A 2018 report from the House Committee on Ethics shows Democratic Representative Bobby Rush is still utilizing the federal campaign finance system to benefit his family despite following a 2016 questioning by the Federal Election Committee.

In 2016, the Federal Election Commission inquired into Rush’s campaign finance report due to vague categories of expenditures. Additionally, watchdog groups have questioned the large amounts of campaign money going to Rush’s family members.

U.S. Congressman Bobby L. Rush (1st District of Illinois)

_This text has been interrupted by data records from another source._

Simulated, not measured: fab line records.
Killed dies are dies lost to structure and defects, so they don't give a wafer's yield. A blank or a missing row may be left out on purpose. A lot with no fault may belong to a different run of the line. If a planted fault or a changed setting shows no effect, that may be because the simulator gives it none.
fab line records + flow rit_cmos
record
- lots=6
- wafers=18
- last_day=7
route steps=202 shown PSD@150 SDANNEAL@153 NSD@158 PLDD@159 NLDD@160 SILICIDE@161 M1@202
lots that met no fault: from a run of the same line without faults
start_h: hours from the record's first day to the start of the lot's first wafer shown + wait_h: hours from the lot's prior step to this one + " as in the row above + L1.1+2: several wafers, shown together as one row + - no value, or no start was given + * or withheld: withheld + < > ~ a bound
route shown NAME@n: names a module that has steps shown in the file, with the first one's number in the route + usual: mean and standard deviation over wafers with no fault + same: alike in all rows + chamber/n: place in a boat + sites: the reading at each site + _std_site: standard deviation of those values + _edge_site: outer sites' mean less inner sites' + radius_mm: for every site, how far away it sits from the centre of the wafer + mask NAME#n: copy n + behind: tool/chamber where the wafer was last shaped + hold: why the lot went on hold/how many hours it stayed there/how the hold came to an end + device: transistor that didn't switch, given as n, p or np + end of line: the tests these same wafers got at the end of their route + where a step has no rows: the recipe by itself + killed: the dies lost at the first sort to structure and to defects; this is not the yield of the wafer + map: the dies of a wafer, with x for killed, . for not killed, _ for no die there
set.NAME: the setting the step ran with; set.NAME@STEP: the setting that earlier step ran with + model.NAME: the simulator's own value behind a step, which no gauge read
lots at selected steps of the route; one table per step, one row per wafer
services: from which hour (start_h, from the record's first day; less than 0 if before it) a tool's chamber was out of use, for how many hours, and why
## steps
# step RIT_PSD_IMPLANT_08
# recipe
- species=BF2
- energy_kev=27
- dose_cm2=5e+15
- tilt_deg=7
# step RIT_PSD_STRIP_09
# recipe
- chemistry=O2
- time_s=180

In 2016, Rush paid his now-late wife Carolyn Rush $50,000, his brother Marlon Rush $42,082, his mother Cora Rush $21.827.34, his son Jeffery Rush $13,654.96, nephew Flynn Rush $250. Rush himself took in $5,399.46 and Kacy Rush, his daughter, made $275.

The contributions totaled over $130,000 combined. It makes a total of 22 percent of the $588,950 he made in donations.

Rush contributed slightly less to family members this current election cycle, but family salaries still make up close to 20 percent of the donations Rush takes in.

So far, he’s paid Jeffery Rush $1,000, $2,000 to Citizens for Flynn Rush, $20,000 to Citizens to elect Flynn Rush, $10,000 to Cora Rush, and $16,902.39 to himself. It currently totals $49,902.39, which is almost 19 percent of his current $267,175 in donations reported to this date.

University of Illinois professor and Institute of Government & Public Affairs chair Brian Gaines said there are very few restrictions when it comes to paying family members to do campaign work.

“It looks bad politically, but Rush is a good example of a Member with an extremely safe district,” Gaines said in an email. “He’ll never lose to a Republican in a general election, so his only possible fear is losing a primary to a Democratic challenger. An ambitious Democrat could try to make more of an issue of all of the money he’s paid to his wife over the years, but it would probably take more than that issue to dislodge him.”

Rush’s team did not respond to media requests for comment.

Earlier this spring, Rush was ordered by the ethics committee to pay $13,000 out-of-pocket since he was found of improperly receiving almost 27-years of free office space, according to Federal Election Commission records.

The Office of Congressional Ethics referred the committee to Rush’s finances in 2014 and ultimately concluded the gifts Rush was taking in exceeded limits set by federal law. From 1993 to 2008, Rush exceeded the Gift Rule by $14,610, the ethics office found.

“Accordingly, any campaign contributions in excess of federal and state limits represented gifts to Representative Rush, which the Gift Rule did not allow him to accept or retain,” according to the March 2018 Committee on Ethics report.

Rush was elected as a Chicago Alderman in 1983 and began renting an office space on Martin Luther King Drive in Chicago in August 1989. Rush agreed to pay $1,126.49 in rent each month as well as a $1,881.00 security deposit.

Rush incorrectly told the committee he expected the City of Chicago to pay for his rent and added it had done so in the past, according to the ethics report. He began to miss payments starting in January 1990 and attempted to pay twice with two checks that later bounced.

Despite the missed payments, the company in charge, Draper and Kramer, never issued Rush an eviction notice or went to court. When Rush was elected to Congress in the mid-1990s, senior management issued a notice to suspend all collection efforts, due to possible political motivations.

There is no evidence, according to the report, that suggests Draper and Kramer or the shopping center’s owners “knowingly provided free office space to Representative Rush’s state or federal campaign committees, or that they did so for the purpose of influencing, or in connection with, any of Representative Rush’s campaigns. Indeed, the available evidence is all to the contrary.”